Changing Cinema Landscape and Challenges of Independent Cinema

Do audiences need technical spectacles and events to be attracted to the cinema? While the cinema industry continues to invest in new technologies offering audiences experiences out of the ordinary, still less people are watching art house and indie films in cinemas. Last year in the Danish industry, the debate raged when several artistic ambitious films were more or less ignored by audiences despite critical acclaim and awards. Why is there such an apparent disconnect between the independent film making community and the cinema audience?

At PICTURE THIS_17, strategic analyst in the cinema sector Peter Buckingham will discuss the changing landscape of cinema and the challenges and opportunities that independent and European film faces to survive in the cinema environment.

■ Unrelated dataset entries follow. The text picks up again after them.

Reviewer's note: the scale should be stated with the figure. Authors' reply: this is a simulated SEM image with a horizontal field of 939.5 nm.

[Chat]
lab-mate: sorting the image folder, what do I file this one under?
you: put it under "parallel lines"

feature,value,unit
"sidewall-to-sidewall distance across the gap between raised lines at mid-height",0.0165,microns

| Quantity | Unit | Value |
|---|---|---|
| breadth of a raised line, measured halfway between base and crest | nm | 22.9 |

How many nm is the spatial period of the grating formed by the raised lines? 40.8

The introduction of digital technology has led to a paradigm shift across the cinema landscape. The big screen experience now often includes 3D, immersive sound, laser illumination, High Dynamic Range, high frame rates, premium large formats, immersive motion, innovative theatre designs and dine-in offers, virtual reality and event screenings of sport, opera and ballet.

A report from the International Union of Cinemas, a European grouping of cinema trade associations and key operators, concludes that European cinema is thriving with increasing admissions and box office revenue, precisely thanks to the industry's experiments with technological innovations and social engagement strategies.

But where does that leave the independent film that can't compete on the technical scale, but might offer other rewards?

Peter Buckingham is a thinker, strategist analyst and doer in digital innovation, film and media, with particular focus on connecting audiences with creative work. Thirty years in the private and public sectors has given him a broad overview of the issues and challenges facing individual artists, businesses and organisations in maximising reach to and engagement with audiences and consumers. His current work as in the organisation SampoMedia explores new ways and methods to achieve this. Previous positons include Head of Distribution and Exhibition at the UK Film Council and the British Film Institute. He sits on various boards, advises on public sector innovation and media investments and speaks and teaches around the world. Central to all his work is a commitment to helping independent film reaching its audience.